Holdfast Training Services Trial Blog

I have elbowed my way into the team that have been deciding on how to ensure that the design levels will be within tolerance in the finished state and remain within the movement and tolerance specifications as per the NSSS, as well as determining how to optimise this process. This is to be done through pre-setting baseplates and connections and jacking up columns a particular stages.

Within this team, which includes BHL designers, myself and the Mace project engineer, we discussed how to cater for the uncertainties inherent in designing for movement and the change in construction methodology will impact on the pre-set strategy. The the various causes of  movement considered are:

Foundation settlement

Column shortening

Elastic elongation of connections

Deflection in beams and trusses

The pre-sets resulting from column shortening are to be accommodated by adding packing plates to splice and base plate locations. Foundation settlement was accounted for by elevating the columns with base packs on the single piles and by elevating the steel comb-cap pile caps.
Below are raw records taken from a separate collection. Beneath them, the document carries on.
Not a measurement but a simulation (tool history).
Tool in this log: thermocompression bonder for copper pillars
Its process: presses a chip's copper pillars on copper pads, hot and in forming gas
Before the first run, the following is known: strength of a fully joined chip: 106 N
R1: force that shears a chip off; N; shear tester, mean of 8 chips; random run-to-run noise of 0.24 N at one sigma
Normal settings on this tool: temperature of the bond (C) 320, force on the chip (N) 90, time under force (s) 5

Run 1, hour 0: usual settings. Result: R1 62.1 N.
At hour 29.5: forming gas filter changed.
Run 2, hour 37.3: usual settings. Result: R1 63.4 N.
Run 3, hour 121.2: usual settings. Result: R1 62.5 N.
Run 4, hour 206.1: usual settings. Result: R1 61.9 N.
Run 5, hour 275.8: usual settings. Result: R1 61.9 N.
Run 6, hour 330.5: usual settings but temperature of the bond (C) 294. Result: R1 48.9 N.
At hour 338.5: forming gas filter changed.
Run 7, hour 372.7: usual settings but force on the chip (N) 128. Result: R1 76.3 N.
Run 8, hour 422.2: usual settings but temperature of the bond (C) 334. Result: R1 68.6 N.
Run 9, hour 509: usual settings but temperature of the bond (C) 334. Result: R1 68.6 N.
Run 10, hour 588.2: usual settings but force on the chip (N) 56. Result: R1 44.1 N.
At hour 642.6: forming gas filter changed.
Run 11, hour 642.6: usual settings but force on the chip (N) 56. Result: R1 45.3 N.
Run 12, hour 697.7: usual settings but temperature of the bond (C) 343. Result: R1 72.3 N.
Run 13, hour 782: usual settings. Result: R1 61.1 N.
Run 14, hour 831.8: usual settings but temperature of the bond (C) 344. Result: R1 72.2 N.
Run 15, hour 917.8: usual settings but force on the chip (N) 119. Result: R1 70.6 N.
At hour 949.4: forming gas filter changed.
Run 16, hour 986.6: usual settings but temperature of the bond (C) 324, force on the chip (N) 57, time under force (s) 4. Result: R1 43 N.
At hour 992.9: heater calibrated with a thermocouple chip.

Deflection of level 5 transfer deck trusses. The original plan was:

1. Install Truss with pre-camber to accommodate self-weight of frame above, SDL of frame above and cladding above.
2. Construct Levels 6 and 7 (including slabs).
3. Jack between transfer truss and level 6 to push levels 6 and 7 back up to level
4. Construct Levels 8 and 9 (including slabs).
5. Jack between transfer truss and level 6 to push levels 6, 7, 8 and 9 back up to level
6. Construct Levels 10 and 11 (including slabs).
7. Jack between transfer truss and level 6 to push levels 6, to 11 back up to level

This is illustrated below:

This incremental jacking aimed to avoid high stress build ups in slabs. However it is a very time consuming process so we instructed to BHL carry out further, more in depth analysis with a view to simplifying the process. This showed that the expected dead load deflection of the transfer trusses is around 20mm, which is significantly reduced from the potential movement allowed for during the preparation of their original report and which the slabs would be able to withstand. As a result we have updated the method to install pre-sets at level 5 and jacking is planned only as a mitigation measure as part of an observational method that would likely occur when slabs at all levels are installed as per image below.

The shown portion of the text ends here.